The Center also said late Thursday afternoon it’s filing a Freedom of Information Act request seeking Mr. Zinke’s full report.

A host of other conservation and environmental groups expressed similar sentiments. Rhea Suh, president of the Natural Resources Defense Council, called the lack of detail “unacceptable,” as did many others.

“These are our public lands, and the public deserves to know what the administration plans to do with them,” said Whit Fosburgh, president and CEO of the Theodore Roosevelt Conservation Partnership. “These recommendations have the potential to impact the future of world-class hunting and fishing on some of America’s finest public lands and set a precedent for the future status of all national monuments, even those created by Theodore Roosevelt in 1906 — but we won’t know until the results of this public process are made public.”

The review, which began in April, initially included 27 monuments. Mr. Zinke has announced that he would recommend no changes to six of those.

He also made interim recommendations that the massive Bears Ears National Monument in Utah be greatly reduced in size; it’s unclear whether those recommendations remain the same in the study sent to the president Thursday. It’s also unclear whether he’s calling for any changes to the sprawling Grand Staircase-Escalante National Monument, a highly controversial Utah site created by President Clinton in 1996.

In an interview with The Associated Press, Mr. Zinke said that he’s making a long-term decision with respect to monuments to ensure that public land is both protected and accessible.

“There’s an expectation we need to look out 100 years from now to keep the public land experience alive in this country,” he said. “You can protect the monument by keeping public access to traditional uses.”

Whatever the recommendations say, lawmakers argue that the Antiquities Act, the 1906 law that gives presidents power to create monuments, must be changed. Past presidents, especially President Obama, frequently used the act to shut off massive swaths of land and sea to energy development and other activities.
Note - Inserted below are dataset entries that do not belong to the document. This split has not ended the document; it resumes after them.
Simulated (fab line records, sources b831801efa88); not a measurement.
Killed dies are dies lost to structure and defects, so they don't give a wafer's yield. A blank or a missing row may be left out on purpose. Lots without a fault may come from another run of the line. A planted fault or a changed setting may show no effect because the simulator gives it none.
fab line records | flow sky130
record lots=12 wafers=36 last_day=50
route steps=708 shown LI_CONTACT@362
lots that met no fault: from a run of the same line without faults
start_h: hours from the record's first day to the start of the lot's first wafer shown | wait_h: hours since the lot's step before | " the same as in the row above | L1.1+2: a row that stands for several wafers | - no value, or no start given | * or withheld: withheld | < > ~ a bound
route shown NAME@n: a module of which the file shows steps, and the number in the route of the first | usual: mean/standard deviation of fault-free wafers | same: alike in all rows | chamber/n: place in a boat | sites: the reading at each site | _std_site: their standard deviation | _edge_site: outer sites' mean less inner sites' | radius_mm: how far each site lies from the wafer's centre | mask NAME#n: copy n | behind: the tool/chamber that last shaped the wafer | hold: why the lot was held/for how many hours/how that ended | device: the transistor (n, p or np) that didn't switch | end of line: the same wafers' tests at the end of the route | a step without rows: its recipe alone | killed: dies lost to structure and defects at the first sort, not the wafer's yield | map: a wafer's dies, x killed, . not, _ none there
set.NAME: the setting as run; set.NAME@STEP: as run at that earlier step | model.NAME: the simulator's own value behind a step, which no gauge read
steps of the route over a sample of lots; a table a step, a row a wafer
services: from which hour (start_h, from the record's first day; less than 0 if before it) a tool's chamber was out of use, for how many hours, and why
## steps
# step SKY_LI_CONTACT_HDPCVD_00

“It’s also incumbent on Congress to pursue reforms to the act that ensure it is being used to protect antiquities while providing meaningful local input in the designation process and reasonable continued public access to these iconic areas,” Rep. Rob Bishop, Utah Republican and chairman of the House Natural Resources Committee, said in a statement. “Ultimately, only Congress can restore integrity to this law and prevent future abuses.”